IN OTHER PREDATOR-PREY NEWS from December’s Washington Fish and Wildlife Commission meetings, more details finally emerged from the joint WDFW-University of Washington research into ungulate-carnivore interactions in the Okanogan and the state’s northeast corner, a legislatively funded effort.
UW’s Taylor Ganz stated that Northeast Washington’s whitetail deer population appears to have been “declining a little bit” during the Predator Prey Project’s January 2017-June 2021 timeframe, a more definitive statement than was picked up earlier this year in a newspaper article in which she called it stable and which was published prior to a huge EHD outbreak. According to her research, the mean population growth in the region was .97, with whitetail doe survival estimated at 73 percent and fawn survival at 36 percent.
She said that of the 280 whitetails collared for the study, there were 118 mortalities, with “quite a lot” dying due to collisions with vehicles, while cougars were the “primary predator” for does. Fawns were killed by a variety of predators, stated Ganz, who added that winters had also been more severe than average across that timeframe.
She said that improved forage conditions could help the deer out, as could a smaller population of predators, although that might result in increasing competition among deer for browse. Reducing predators has been shown to provide a short-term benefit to ungulates.

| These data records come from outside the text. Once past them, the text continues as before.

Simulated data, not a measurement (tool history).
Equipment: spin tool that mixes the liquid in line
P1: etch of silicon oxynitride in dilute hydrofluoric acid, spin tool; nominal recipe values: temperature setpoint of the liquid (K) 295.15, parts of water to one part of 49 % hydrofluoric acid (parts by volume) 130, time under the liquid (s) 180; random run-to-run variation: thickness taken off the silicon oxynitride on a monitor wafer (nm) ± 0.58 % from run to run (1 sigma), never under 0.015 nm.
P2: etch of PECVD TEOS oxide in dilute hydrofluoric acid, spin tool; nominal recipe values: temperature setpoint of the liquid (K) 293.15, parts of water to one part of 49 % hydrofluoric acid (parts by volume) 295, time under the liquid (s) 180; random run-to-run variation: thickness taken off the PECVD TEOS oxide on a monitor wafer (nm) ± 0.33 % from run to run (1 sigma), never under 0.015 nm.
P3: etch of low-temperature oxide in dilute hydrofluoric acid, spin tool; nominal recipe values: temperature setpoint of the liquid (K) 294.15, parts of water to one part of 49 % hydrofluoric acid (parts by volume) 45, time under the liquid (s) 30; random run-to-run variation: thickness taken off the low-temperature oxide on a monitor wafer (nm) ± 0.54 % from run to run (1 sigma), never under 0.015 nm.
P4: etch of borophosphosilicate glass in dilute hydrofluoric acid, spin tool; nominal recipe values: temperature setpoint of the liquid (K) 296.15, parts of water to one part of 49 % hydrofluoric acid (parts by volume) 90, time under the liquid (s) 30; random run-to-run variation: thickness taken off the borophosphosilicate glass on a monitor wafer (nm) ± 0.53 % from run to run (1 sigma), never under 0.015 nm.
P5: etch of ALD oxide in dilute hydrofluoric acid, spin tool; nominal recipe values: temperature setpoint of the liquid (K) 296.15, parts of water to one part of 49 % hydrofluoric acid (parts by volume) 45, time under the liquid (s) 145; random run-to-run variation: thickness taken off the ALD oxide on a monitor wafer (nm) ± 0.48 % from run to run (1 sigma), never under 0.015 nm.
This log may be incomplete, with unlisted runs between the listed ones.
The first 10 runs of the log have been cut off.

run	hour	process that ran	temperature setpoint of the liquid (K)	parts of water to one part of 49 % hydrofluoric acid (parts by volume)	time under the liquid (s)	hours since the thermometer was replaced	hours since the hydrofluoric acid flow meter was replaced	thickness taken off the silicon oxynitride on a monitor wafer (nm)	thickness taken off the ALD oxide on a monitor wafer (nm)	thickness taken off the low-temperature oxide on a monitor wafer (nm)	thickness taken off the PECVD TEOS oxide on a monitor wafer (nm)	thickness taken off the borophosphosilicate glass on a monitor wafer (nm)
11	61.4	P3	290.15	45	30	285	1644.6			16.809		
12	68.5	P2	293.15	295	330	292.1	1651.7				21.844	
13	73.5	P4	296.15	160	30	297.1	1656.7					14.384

On the elk side, Northeast Washington cows were surviving at a rate of 93 percent and dying primarily due to human causes – harvest (eight) and roadkills (three) – according to Ganz. In response to questions, she stated that it appeared that the study region’s elk seem to be “significantly increasing.”
The UW’s Beth Gardner, summarizing researcher Lauren Satterfield’s work around scat samples, stated that there was a .75 to .95 dietary overlap between wolves and cougars in the Okanogan and Northeast Washington, with the overlap strongest in the former region and in winter there.
In western Okanogan County, mule deer are the preferred prey for both toothsome species, in the high season and in the dark.
In Northeast Washington, cougar doots show they mostly focus on whitetail deer in summer and winter, while wolves seesaw between moose and flagtails from summer to winter, respectively.
One of the more interesting results from UW’s Sarah Bassing revolved around how humans affect both predators and prey. It will be no surprise whatsoever to hunters, but the researchers’ collared deer were less likely to be on public land during fall’s season and more likely to be on private, while at the same time predators were “willing to risk being closer to hunters,” likely for the potential payoff in the form of a gut pile, a factor that those who pursue big game in grizzly country may be familiar with.
In other news from the commission meeting, during public comment there was pushback on WDFW buying more local land due to concerns around weed control, land management and impacts on ranchers and farmers. It came in response to the agency’s acquisition proposals for the coming budget biennium.
Just as in Colville earlier this fall, there were also local concerns expressed about predator numbers and Blue Mountain elk herd declines. Asotin County rancher Jay Holzmiller expressed a lot of frustration around decisions by his former colleagues around bear and cougar management in the Blues and he went “really redneck” with some comments around the relative ease of poisoning canines while stating he wasn’t going to give up his spread.
It was verbiage that may end up in anti-hunting propoganda, as one meeting observer told me; it underscores the critical importance of local social acceptance around wildlife management, spun another.
In response to other public comments, Commissioner Melanie Rowland, a retired federal attorney who moved to Twisp, admitted that during a closed-for-comment decision in November on spring bear hunting she had received “a text from someone … a friend” that reshaped a motion on the floor that the commission didn’t approve of a recreational hunt for spring bears. She acknowledged it was a violation of commission policy but that she didn’t believe it was a legal violation, rather a “harmless error.”
That was after outgoing Commissioner Don McIsaac stated it had created a “for cause” litigation risk. He added that it would be up to someone on the prevailing side of last month’s spring bear vote to bring a hunt back up for another go, as it didn’t appear to be on 2023’s year-at-a-glance calendar.
Commissioner John Lehmkuhl, in the other camp, indicated that the spring bear decision didn’t preclude WDFW from bringing a hunting proposal forward, whether to manage timber damage or to mitigate elk calf predation, thus the door is still open.
McIsaac – a process stickler to the nth degree – retorted that the language in the actual motion that passed did not specifically address doing so for management objectives. A WDFW press release on the result suggested there was wiggle room, even if it was not spelled out in the amended motion.
Speaking of McIsaac, today was his last action on the commission, as he has resigned rather than apply to extend his term, which ends New Year’s Eve. Throughout this week’s meetings the rural Clark County resident and longtime head of the Pacific Fisheries Management Council received hat tips and kudos for his work on the citizen panel that oversees WDFW policy and hires and fires its director.
And that is all the time I have for all of this.